Other residents of the Cherry Street Gallery are the Manifester Imps. I don’t know exactly whom – or what – they are. Perhaps some *Tommyknockers out of a job. Poltergeists, maybe, but not of the horror movie variety; these mischievous sprites are creatures of Light and curiosity. They laugh uproariously in their joy at bringing wishes into being – wishes granted, but always with some twist of humor. 
(See “Be Careful What You Wish”.)  

Beyond the doorsteps, another community of spirits: The miners, the hookah-smoking drifters, the Chinese laborer cum entrepreneur, and someone who loved the tiny yard, and planted locus trees, lilacs, iris, and primroses. 

The miners left deep rock-lined dugouts, now caved in and weathering away, offering up the usual and customary offal of life in the camps: bottles, metal findings of all varieties, ash and bones.

Chinese immigrants contributed opium bottles, round coins with square holes in the centers, and broken ceramic rice bowls; mint green and hand-painted with flowers and birds, blue calligraphic trademarks stamped on the bottoms. Now and then, I find smooth flat-bottomed ovular objects in either black or white. I am told these were either game pieces or button bases. As buttons, they would have been wrapped in fabric, affixed with a shank. 

It seems unlikely that any of the residents of Juxtaposie were carpenters. Not a single corner of the house is built to square, and most "improvements" have obviously been the work of unskilled persons doing their best to create a home in the little house on Cherry Street. 

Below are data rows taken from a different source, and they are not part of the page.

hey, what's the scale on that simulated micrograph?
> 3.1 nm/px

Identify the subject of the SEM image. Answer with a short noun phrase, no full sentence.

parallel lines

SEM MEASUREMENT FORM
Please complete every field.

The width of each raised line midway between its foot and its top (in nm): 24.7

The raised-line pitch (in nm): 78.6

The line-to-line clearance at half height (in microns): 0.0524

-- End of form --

Tiny as it is, the house is filled with life and personality, and constantly flowing bright energy. The next time your path brings you to Cherry Creek, I invite you to stop by the Cherry Street Gallery and get acquainted with the ghosts and me.  

Scanned from the book "Deep Enough" by Frank Crampton, 
The little house that is now the Cherry Street Gallery is on the right side of the photo.

 

* With all due respect to Stephen King -- According to mining tradition, Tommyknockers are the "little men" that warn miners of impending cave-ins by tossing down pebbles to alert them. They are not malicious or evil.